As a newspaper person, I’ve been finding a lot of similarities between the pressures my industry has gone through in the past decade and what the book publishing industry is going through now — one reason I’ve been leaning more and more toward going indie. But my ever-alert mom sent me some info this morning that combines the two — The Boston Globe has a half-page color ad on Page A4 today: They’re selling three e-books by the Spotlight Team on Whitey Bulger on Amazon for $2.99 each.
Why not? The Globe’s Spotlight team has done great work on the Whitey Bulger/FBI story over the years, and with Whitey’s recent capture, there’s a market for the work. Why bother going the print route for something so timely, especially when they have it already written? E-books just make sense.
What’s decimating the paper book industry is that in more and more cases, authors and organizations are going to look at the two options and e-books are going to win. In some ways, this could even be an additional revenue stream for newspapers that are finding the old print advertising model is permanently changing, and online isn’t bringing in the replacement revenue as quickly.

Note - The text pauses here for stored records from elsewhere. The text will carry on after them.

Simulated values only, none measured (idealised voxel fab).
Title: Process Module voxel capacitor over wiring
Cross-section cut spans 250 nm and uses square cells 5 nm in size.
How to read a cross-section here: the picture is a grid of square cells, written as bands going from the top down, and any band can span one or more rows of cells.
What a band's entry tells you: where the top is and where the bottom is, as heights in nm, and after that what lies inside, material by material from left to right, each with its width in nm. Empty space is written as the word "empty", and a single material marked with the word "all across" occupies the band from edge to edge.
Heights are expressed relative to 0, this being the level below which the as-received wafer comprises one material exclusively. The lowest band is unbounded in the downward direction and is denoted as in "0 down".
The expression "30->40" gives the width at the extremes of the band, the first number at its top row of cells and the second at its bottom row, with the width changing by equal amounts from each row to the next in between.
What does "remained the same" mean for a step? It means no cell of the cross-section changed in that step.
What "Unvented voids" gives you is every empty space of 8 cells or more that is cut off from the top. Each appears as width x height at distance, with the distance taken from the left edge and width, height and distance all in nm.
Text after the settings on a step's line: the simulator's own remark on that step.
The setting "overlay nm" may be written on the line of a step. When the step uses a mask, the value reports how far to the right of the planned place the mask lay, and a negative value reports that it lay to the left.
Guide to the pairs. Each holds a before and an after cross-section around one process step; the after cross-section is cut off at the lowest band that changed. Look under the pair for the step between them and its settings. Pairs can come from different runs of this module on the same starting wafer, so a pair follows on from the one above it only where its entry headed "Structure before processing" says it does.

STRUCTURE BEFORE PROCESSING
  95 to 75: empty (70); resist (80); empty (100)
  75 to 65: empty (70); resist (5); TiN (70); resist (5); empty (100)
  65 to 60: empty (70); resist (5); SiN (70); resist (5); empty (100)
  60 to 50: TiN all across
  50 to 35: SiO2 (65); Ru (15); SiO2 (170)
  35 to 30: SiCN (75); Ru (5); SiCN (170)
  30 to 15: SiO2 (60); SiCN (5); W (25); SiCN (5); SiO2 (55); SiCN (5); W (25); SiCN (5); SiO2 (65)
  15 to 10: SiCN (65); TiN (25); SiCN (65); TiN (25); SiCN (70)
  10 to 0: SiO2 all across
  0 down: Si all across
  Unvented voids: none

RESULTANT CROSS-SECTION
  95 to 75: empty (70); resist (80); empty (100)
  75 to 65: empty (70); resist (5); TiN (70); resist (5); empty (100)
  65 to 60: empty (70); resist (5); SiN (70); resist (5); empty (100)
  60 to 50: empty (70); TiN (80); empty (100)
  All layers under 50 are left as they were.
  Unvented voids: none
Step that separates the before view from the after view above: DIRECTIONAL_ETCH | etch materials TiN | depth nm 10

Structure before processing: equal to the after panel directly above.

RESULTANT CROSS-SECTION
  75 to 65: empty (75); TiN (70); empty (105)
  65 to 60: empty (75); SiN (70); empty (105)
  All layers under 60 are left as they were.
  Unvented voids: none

Think about it: The Globe has three extensive reports about the guy who’s in the news because the FBI just caught their most-wanted felon. (Osama bin Laden was first, but they also caught him first.) They put a lot of resources into those reports, and they’ve probably been doing well on Boston.com. Why not make them widely available? The court proceedings have just started, and will likely drag on for a few years. All that time, there will be interest in Whitey and his dealings with the FBI. Each e-book they sell nets them $2.10. Most people will buy all three, since they’re three parts of a series. That’s $6.30 for each person. That’s a lot more than they’ll get from each person who reads the series online.
If media outlets, especially the ones who put resources into investigations like this or who luck out and have big stories fall into their laps, start adopting this model, that could be an additional revenue stream that could start to play a decent-sized role going forward.